0

I am using grep and grepl to search through a character variable and create simplified levels.

I have tried to get the results in a dataframe. I have also tried using if and else if statements and just designating the variables. I have attached this code and the for if statement does not run.

for(i in 1:length(D$ID)){
if(grepl("Bachelor",  D$NDEGREE)[i]){D$NDegree[i] <- "Bachelors"}
else if(grepl("BS", D$NDEGREE)[i]){D$NDegree[i] <- "Bachelors"}
else if (grepl("Master", D$NDEGREE)[i]){D$NDegree[i] <- "Masters"}
else if(grepl("Doctor", D$NDEGREE)[i]){D$NDegree[i] <- "Doctors"}
else(D$NDegree[i] <- D$NDEGREE[i])}

Bachelors <-  D[grep("Bachelor", D$NDEGREE),]
BS <-  D[grep("BS", D$NDEGREE),]
Masters <- D[grep("Master", D$NDEGREE),]
Doctors <- D[grep("Doctor", D$NDEGREE),]

EDIT: I also tried

D$NDEGREE <- gsub("Bachelor", "Bachelors", D$NDEGREE)
D$NDEGREE <- gsub("BS", "Bachelors", D$NDEGREE)
D$NDEGREE <- gsub("Master", "Masters", D$NDEGREE)
D$NDEGREE <- gsub("Doctor", "Doctors", D$NDEGREE)

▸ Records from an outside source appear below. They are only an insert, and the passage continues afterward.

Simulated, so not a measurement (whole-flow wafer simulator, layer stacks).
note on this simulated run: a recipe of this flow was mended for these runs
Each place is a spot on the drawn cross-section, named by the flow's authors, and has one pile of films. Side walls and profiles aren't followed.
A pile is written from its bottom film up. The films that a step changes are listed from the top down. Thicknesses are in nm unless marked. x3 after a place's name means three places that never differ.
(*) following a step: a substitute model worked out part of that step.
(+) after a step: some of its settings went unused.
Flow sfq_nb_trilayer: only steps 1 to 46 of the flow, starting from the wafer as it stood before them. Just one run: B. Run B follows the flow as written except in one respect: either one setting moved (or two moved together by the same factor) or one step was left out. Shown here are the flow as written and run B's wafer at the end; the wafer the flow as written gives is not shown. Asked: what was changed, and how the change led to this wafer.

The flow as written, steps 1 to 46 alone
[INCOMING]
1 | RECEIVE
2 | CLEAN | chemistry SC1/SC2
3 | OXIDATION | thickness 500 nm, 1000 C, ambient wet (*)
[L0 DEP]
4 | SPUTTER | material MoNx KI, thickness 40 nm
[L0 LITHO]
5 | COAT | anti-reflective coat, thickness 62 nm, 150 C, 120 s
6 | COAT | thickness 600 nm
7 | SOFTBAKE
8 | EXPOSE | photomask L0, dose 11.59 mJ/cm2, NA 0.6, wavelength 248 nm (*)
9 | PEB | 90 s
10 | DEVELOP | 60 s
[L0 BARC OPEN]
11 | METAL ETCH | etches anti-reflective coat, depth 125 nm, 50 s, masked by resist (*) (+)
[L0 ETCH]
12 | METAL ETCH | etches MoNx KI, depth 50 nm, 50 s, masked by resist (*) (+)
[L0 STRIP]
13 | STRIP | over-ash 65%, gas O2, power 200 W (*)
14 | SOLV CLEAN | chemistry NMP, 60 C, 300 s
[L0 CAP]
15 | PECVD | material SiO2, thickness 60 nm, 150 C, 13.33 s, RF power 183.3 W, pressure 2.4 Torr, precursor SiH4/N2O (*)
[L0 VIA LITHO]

This just runs through but nothing happens. The for if statement doesnt work. it just keeps running indefinitely.

NFerrari
  • 1
  • 1
  • 1
    When asking for help, you should include a simple [reproducible example](https://stackoverflow.com/questions/5963269/how-to-make-a-great-r-reproducible-example) with sample input and desired output that can be used to test and verify possible solutions. – MrFlick Jun 10 '19 at 04:00
  • 1
    I think a better option is to create a key/val dataset and do a fuzzy join `keyval <- data.frame(NDegree = c("Bachelor", "BS", "Master", "Doctor"), val = c("Bachelors", "Bachelors", "Masters", "Doctors"), stringsAsFactors = FALSE); library(fuzzyjoin);regex_left_join(D, keyval, by = "NDegree")` – akrun Jun 10 '19 at 04:15
  • If you find that you're doing the same thing over and over again, it might be time to write a function that does that and `Map` it to your columns. – NelsonGon Jun 10 '19 at 05:15

2 Answers2

1

You do not have to for-loop over a column in R. Just use vectorized operations. This is an operation that applies a function to a whole vector. Use the gsub function to recode values.

df <- data.frame(
  NDEGREE =c("Bachelor", "Master", "Doctor", "BS"),
  Value = c(1,1,1,1)
)


df$NDEGREE <- gsub("Bachelor", "Bachelors", df$NDEGREE)
df$NDEGREE <- gsub("BS", "Bachelors", df$NDEGREE)
df$NDEGREE <- gsub("Master", "Masters", df$NDEGREE)
df$NDEGREE <- gsub("Doctor", "Doctors", df$NDEGREE)


Bachelors <- df[grep("Bachelors", df$NDEGREE),]
Doctors <- df[grep("Doctors", df$NDEGREE),]
Masters <- df[grep("Masters", df$NDEGREE),]
DSGym
  • 2,807
  • 1
  • 6
  • 18
1

An easier option (if there are many values) would be to create a key/val dataset and then do a fuzzy join

library(fuzzyjoin)
regex_left_join(D, keyval, by = "NDegree")

data

keyval <- data.frame(NDegree = c("Bachelor", "BS", "Master", "Doctor"), 
    val = c("Bachelors", "Bachelors", "Masters", "Doctors"), 
          stringsAsFactors = FALSE);
akrun
  • 874,273
  • 37
  • 540
  • 662